Friday, May 24, 2013

Newton's Third Law {of Dancing}

You know the law I'm talking about, don't you? The one that says, "For every action {a man makes} there is an equal and opposite reaction {from the woman}. 

You know: He pushes you out and you twirl around. He moves backward and you move forward. He leads and you follow. He dips you over the edge of the dance floor and you love it and beg for more. Oh, wait a minute...

I have always loved music. Not as much as some - I mean, I didn't make a living out of it - but it has always been an integral part of my life. But (and maybe this is why I'm not a professional) music by itself has never been enough for me. It's too much of a one-dimensional experience. I need to be an active participant with music. Singing along brings it much more to life. And now that I've "discovered" dancing...well, now it's become three-dimensional. 
About two months ago I went on a {second} date to Cowboys, a local country bar. I was a bit trepidatious about it. I didn't really know what I was doing (the last time I was at Cowboys was about 20 years ago) and, prior to stepping on the dance floor, let my date know he might end up with sore toes.
Well, the guy and I didn’t end up working out (I think I DID step on his toes too much), but my relationship with Cowboys sure has. The next weekend I hit up a friend who has been going every weekend for years and asked if I could tag along. He introduced me to others and soon I was learning the two-step, three-step, cha-cha, and getting out on the dance floor to learn line dances - though it meant looking silly for a while and bumping into people (hey, sometimes you gotta just jump in with both feet and sink or swim). Now I have some regular guys I dance with, though I rarely turn down anyone who asks, because you learn more if you’re not dancing with the same person/few people all the time.  Last weekend I don’t think I sat out more than a few dances. For five hours.
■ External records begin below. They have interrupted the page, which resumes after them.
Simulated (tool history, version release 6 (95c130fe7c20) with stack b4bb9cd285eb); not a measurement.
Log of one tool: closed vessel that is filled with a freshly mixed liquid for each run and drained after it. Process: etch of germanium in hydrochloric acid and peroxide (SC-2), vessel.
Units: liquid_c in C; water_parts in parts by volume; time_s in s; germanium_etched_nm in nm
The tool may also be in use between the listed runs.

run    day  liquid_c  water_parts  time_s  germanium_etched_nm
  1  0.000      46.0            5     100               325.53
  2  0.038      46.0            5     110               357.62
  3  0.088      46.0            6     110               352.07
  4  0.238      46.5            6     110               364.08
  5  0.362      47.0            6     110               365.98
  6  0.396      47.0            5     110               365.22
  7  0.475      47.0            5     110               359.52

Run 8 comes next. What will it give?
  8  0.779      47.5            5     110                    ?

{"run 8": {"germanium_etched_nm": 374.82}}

With my good friend, Butch.



I have always loved to dance. Like a lot of girls, I was in ballet at a young age - and still regret that my parents didn’t put me back in it when we moved to Colorado when I was six. I took ballroom dancing lessons with my ex one year. That ended up like a lot of things in our relationship – canoeing, for example - where each person has a counter-action to the other and that’s what makes it work. We didn't do the give-and-take of life very well together. So, despite my love for dance, it never gelled. Until recently.
I find no small amount of irony in the fact that I lived in Texas for eight years, but I had to move back to Colorado to start listening to country music or buy my first {ever!} pair of boots. Look at the bottoms of my boots after just three nights of dancing. Showing the wear and tear of having fun!

Country music has taken me to a place - musically speaking - I would never have gone a couple years ago. Of course, a lot has happened over the last two years (two years ago this month, in fact), that I never would have imagined two years before that. It kind of makes me wonder who I'll be two years from now.

The thought is daunting and thrilling at the same time - another Third Law example.

Lesson Learned: Dancing produces nothing tangible. There is nothing I get to take home at the end of the night. Almost immediately the physical feeling begins to fade, leaving nothing but recall to remind me of the movement in my toes, my hips, my head. Although it is a 3-D expericence, it is still abstract.Yet every time I dance, I leave feeling more alive, and it is a cumulative feeling, piling up and spilling over, affecting my outlook on every other aspect of life. Which, I guess, is the equal reaction - dancing giving life more dimension.